Sunday Sermon for May 14, 2023, the Sixth Sunday of Easter, Year A
Readings: Acts 8:5-8, 14-17; 1 Pet 3:15-18; Jn 14:15-21
In the second reading, St. Peter tells us to “sanctify Christ as Lord in your hearts.” We need to ask ourselves what this means. The first thing we must recognize is that he is telling us to look at what is going on in our hearts, not in our minds. Anyone with faith knows that Jesus is Lord, but the problem is always one of getting these truths into our hearts.
But St. Peter is not merely asking us to believe in our hearts that Jesus is Lord; he is asking us to sanctify Jesus as Lord in our hearts. When we pray in the Our Father “hallowed be Thy Name,” we are not praying that God’s Name be made holy (because it already is), but that His Name will be holy within ourselves. So, if we are to sanctify Jesus as Lord in our hearts, it is not to make Him holy, but that we would recognize and reverence His holiness as people who love Him and believe in Him.
Although this is true, we need to go even deeper. In the Gospel, Jesus speaks of the Spirit of Truth Whom the world does not know but, He says, we know Him because He remains with us and will be in us. We see this promise being fulfilled in a practical way in the first reading where Peter and John pray for and lay hands on the people of Samaria and they received the Holy Spirit. You received the Holy Spirit on the day you were baptized and you received the fullness of the Spirit when you were confirmed.
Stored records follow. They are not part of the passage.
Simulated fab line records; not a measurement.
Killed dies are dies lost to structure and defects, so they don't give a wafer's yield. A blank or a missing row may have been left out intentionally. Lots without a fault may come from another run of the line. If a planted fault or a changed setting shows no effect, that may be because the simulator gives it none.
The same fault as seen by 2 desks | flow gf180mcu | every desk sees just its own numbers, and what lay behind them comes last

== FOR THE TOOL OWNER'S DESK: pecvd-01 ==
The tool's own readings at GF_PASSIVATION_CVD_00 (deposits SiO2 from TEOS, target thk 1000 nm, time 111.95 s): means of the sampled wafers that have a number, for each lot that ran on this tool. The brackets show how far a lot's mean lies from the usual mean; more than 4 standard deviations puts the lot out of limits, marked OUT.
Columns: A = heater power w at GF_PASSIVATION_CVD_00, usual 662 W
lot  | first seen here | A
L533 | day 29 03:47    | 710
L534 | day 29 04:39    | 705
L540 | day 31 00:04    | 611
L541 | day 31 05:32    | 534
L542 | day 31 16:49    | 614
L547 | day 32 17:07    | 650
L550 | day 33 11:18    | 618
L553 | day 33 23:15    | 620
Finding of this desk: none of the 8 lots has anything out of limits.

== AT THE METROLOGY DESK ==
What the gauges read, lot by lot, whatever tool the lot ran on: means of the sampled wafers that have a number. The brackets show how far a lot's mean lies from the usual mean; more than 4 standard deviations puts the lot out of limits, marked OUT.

This means we have the Holy Spirit to help us get into our hearts. When we get there, with the help of the Holy Spirit, we will begin to understand what our Lord told us in the Gospel today. He told us that if we love Him we will be loved by the Father and by Jesus, and Jesus will reveal Himself to us. This revelation takes place within our hearts because, as the context makes clear, it is about love. The more we love Him, the more He will reveal Himself to us because He is love.
As beautiful as this is, it gets even better. Jesus tells us that we will realize that “I am in my Father and you are in me and I in you.” So, Jesus is in us and we are in Him, but He is also in the Father which means the Father is also in us and we are in the Father. The Spirit of Truth, as we already saw, is in us as well. So, the three Persons of the Trinity dwell in us when we are in the state of sanctifying grace.
The fact that the Trinity dwells in us does not automatically imply that we dwell within the Trinity. This is where sanctifying Christ as Lord in our hearts becomes critical. Jesus dwells in us in love and, as we know, love is a two-way street. In order to dwell in Him, we must love Him. This does not imply having warm and gushy feelings for Him, but serving Him, worshiping Him, and living our lives for Him.
We live in a time where people want to make Jesus into their little buddy, a warm and fuzzy pal. When we do this, we strip Him of His divine dignity and we fail to have true reverence for Him. We must be clear: He is the best friend we will ever have. However, we must never lose sight of the fact that He is God. The fact that He humbles Himself so profoundly to come and dwell with and in us does not mean that we should treat Him in a manner that fails to respect Him as God.
We must love our Lord for Who He is, not for what we might try to make Him. If we sanctify Him in our Hearts, we will maintain the proper reverence and respect for His Person. But St. Peter does not ask us to merely sanctify Jesus in our hearts, but to sanctify Him as Lord in our hearts. We can respect, reverence, and even worship Him objectively, but for Jesus to be Lord in our hearts requires something entirely different.
First, it must be subjective, that is, personal. Second, it must be relational because if Jesus is Lord in our hearts, He is not just Lord objectively (which He is), but He is my Lord subjectively. Third, we must allow Him to be Lord, that is, we must observe His commandments, as He says in the Gospel. St. Peter is not merely asking for an act of faith, but for an act of love: Sanctify Christ as Lord in your hearts!